Merge branch 'main' of https://github.com/TeriyakiThames/Data-Science-Project

TeriyakiThames · TeriyakiThames · commit 9426eea11e60 · 2024-12-09T21:44:23.000+07:00
diff --git a/README.md b/README.md
@@ -1,19 +1,22 @@
-# Data Science Project
+# How do the affiliations of researchers influence the diversity of engineering research topics?
 
-## Data Prep:
+## Data Preparation:
 0. `main.py` <br />
 • Running this file will automatically run all the other files in `Data Prep`. <br />
 • Input the starting folder (the root folder of the dataset), the folder you want to extract the data to, and the folder you want to store the imputed data.
 
 2. `change_extension.py` <br />
-• This file turns the given Scorpus dataset into `.json` files.
+• This file turns the given Scopus dataset into `.json` files.
 
 3. `data_extraction.py` <br />
-• This file loops through each year of the Scorpus data set and combine it into 1 single file while removing unncessary data.
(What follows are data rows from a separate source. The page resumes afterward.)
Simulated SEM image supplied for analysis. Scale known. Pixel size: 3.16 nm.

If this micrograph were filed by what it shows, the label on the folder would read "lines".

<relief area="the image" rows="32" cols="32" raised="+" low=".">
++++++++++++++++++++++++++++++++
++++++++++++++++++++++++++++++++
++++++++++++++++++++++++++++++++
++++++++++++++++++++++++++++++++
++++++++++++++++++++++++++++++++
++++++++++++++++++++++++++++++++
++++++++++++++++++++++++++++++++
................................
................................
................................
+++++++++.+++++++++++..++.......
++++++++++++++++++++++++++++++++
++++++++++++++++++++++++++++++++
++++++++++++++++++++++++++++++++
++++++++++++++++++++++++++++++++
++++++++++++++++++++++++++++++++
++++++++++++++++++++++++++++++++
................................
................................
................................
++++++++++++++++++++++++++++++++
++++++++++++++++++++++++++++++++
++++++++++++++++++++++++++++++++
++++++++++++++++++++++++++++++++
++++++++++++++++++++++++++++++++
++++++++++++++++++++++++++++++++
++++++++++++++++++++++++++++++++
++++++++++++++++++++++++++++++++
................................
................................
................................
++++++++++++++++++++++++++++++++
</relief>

+• This file loops through each year of the Scopus data set and combine it into 1 single file while removing unncessary data.
 
 4. `impute_missing_value.py` <br />
 • This file imputes any missing values in the dataset.
 
+5. `remove_duplicates.py` <br / >
+• This file will drop duplicated paper from the file.
+
 ## Web Scraping:
 0. `main.py` <br />
 • Use this file to run `web_scraping.py`
@@ -26,3 +29,21 @@
 2. `join_json.py` <br />
 • This file is used to join the json files obtained from web scraping into one file. <br />
 • You can then use the result of this function to impute the missing values using `impute_missing_value.py`.
+
+## Model Training:
+1. `Model.ipynb` <br />
+• This file trains the model from the data collected from Scopus and from web scraping. <br />
+• We used `Latent Dirichlet Allocation (LDA)` and `K Means`.
+
+2. `combine_csv.py` <br />
+• This file is used for combining all the CSV files together into 1 file.
+
+## Data Visualisation
+1. `data_visualisation.py` <br />
+• This file visualises the data from Data Prep as well the model's fitted data. <br />
+• The data is visualised using StreamLit. <br />
+• There are 3 files which are used here (`main_data.csv`, `cluster_data.csv`, `calculated_map_data.csv`).
+
+2. `calculate_map.py` <br />
+• This file is originally in `data_visualisation.py`, but since it was too computationally heavy. <br />
+• Therefore it was split off and the output is stored in a file to be loaded instead.